Developer: Dan Trimble
Release Date: June 30, 2021
I’ve always been fascinated by stories told out of order. That’s what drew me to Her Story back in 2016, and why I was interested in playing The List. The problem is, past the most basic of basics, it’s hard to talk about a game of this type without potentially spoiling the hell out of it.
In case you’re not familiar with this type of game, here are those basic basics. You’re tasked with putting together the pieces of a series of interrogations by searching for keywords. The List gives you access to some basic documentation to get you going, but before long, you’ll be frantically typing in every word that gets said in the last clip you managed to unlock, hoping upon hope that it’ll lead you to the next tiny scrap of story. I’ll admit, that doesn’t sound like a whole lot of fun, but there’s something very satisfying about putting the pieces together from a series of short sections of video.
Here’s what you know at the outset. A young man named Jordan Grady kills his mysterious assailant in self defense. Nothing is known about the gunman, and the only physical evidence is an unregistered gun, a strange coin, and a list of name. Jordan’s name was on the list, and was the only one not already crossed off. The West County Police Department interviews him over several days, and shortly after he is murdered. The case goes unsolved, and now, several years after the fact, you’re tasked with poring through the damaged segments of those interviews to see if you can figure out what really happened.
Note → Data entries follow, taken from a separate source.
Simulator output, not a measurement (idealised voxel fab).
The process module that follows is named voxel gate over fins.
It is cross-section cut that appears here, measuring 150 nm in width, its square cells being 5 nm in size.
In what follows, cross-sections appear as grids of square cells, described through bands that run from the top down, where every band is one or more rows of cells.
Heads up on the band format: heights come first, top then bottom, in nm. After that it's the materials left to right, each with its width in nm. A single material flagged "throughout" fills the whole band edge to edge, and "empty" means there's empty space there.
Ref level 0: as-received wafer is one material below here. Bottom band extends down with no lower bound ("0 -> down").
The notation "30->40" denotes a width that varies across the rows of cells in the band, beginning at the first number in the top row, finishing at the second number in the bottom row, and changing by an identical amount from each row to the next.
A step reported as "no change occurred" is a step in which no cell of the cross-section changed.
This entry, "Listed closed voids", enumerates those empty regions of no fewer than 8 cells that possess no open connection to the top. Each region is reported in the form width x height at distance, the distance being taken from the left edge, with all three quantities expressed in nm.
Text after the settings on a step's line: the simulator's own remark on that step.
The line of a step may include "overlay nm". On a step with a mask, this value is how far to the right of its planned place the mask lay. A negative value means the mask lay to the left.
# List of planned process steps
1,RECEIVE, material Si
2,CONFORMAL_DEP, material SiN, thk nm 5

There are a whopping 275 video clips you can potentially unlock, but it isn’t necessary to find every single one to end the game – in fact, there is one key clip that once you discover it will trigger the end game state. Of course, you also have the side quest of figuring out just how to get into that password protected email account for an essential bit of information. Solving the mystery will require a bit of American-centric knowledge, and there were several reviewers who complained about this, but it wasn’t a stumbling block for me personally (and I say this after tabbing out to Google far more obscure information that led me exactly nowhere).
It took me about two hours to unlock the ending, and after the credits roll, you can go back into the game and watch any clips you might have missed. There were a few that made me realize that I passed over some really obvious keywords, and a few more that made me wonder how anyone would ever have found them. Overall, the game felt fair to me, even if I found myself a little frustrated from time to time.
SteamDB estimates that The List has sold between 1,300 and 3,600 copies on Steam. With the recently popularity of FMV video games and interactive mysteries, I’m surprised it hasn’t seen more success, because I felt like it was pretty well put together. It is ranked 3286 out of 10,967 games released in 2021.
One thought on “Game Over – The List (#JustOnePercent 55/100)”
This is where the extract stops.